Law Against Discrimination: Broad Reach

By Tom Chaves on April 28, 2012

New Jersey's Law Against Discrimination ("LAD") has a very broad reach and through recent court decisions has been extended to situations where most people would not think that it applied. As its name implies, the LAD is intended to allow people who are discriminated against based on race, nathional origin, religion, and disability to sue the person or company they believe discriminated against them.

In a recent case, an employee was allowed to sue his employer based on the pattern of blatantly discriminatory insults directed at him by co-workers which the employer knew about. Obviously, it is generally difficult to sue one's employer if the employer was unaware of the pattern of discrimination. In addition, one comment by a co-worker is generally not sufficient to be successful in these type of lawsuits.
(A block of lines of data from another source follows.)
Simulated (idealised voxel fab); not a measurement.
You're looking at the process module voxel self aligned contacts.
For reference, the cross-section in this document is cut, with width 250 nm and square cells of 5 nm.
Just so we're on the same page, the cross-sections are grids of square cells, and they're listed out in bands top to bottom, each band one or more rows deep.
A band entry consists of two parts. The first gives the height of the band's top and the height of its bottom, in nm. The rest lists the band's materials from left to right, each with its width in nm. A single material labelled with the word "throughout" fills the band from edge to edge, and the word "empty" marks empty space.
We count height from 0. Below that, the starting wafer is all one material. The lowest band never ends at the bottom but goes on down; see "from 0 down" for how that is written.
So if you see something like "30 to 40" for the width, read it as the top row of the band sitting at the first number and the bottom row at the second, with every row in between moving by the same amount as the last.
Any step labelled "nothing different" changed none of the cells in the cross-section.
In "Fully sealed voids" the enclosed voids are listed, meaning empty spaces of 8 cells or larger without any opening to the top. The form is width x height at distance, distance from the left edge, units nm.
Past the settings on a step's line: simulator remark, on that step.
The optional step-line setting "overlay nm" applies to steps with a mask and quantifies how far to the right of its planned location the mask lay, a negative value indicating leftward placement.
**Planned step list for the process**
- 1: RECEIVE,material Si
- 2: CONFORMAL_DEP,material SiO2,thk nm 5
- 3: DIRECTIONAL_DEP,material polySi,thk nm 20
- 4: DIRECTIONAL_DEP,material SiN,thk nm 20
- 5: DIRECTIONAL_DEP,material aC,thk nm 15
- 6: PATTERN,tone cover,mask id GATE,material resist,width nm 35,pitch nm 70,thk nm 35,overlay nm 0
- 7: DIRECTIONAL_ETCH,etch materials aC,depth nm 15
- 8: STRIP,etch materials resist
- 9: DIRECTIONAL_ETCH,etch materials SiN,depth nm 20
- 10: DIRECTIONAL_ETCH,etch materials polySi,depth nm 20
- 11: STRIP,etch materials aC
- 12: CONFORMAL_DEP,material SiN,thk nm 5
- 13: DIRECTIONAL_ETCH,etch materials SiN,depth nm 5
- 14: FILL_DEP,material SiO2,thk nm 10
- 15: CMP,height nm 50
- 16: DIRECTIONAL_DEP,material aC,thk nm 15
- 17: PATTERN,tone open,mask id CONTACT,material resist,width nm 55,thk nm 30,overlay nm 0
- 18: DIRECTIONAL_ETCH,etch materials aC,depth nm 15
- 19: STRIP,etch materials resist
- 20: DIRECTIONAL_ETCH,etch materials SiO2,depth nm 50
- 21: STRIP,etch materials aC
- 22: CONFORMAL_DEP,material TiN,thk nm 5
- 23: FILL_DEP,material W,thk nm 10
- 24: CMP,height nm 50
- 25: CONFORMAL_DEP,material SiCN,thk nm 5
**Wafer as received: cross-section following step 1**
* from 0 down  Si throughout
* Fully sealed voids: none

The New Jersey Appellate Division held that the employee could sue based on the many anti-Semitic comments that were directed toward him such as calling him a "Jew bastard" and the like. What was novel about the case is that the employee was not Jewish. His co-workers mistakenly believed he was and in a case of first impression the Appellate Division held that whether he was in fact Jewish did not give license to his co-workers to act discriminatorily.

In another case, the Appellate Division held that a private swim club that allowed daily visitors could be sued for refusing to allow a disabled person to use the club. In that case, as in all such cases, the person suing had the burden of proving by a preponderance of the evidence that the swim club had in fact denied him entry on that basis. Obviously, there could have been other reasons.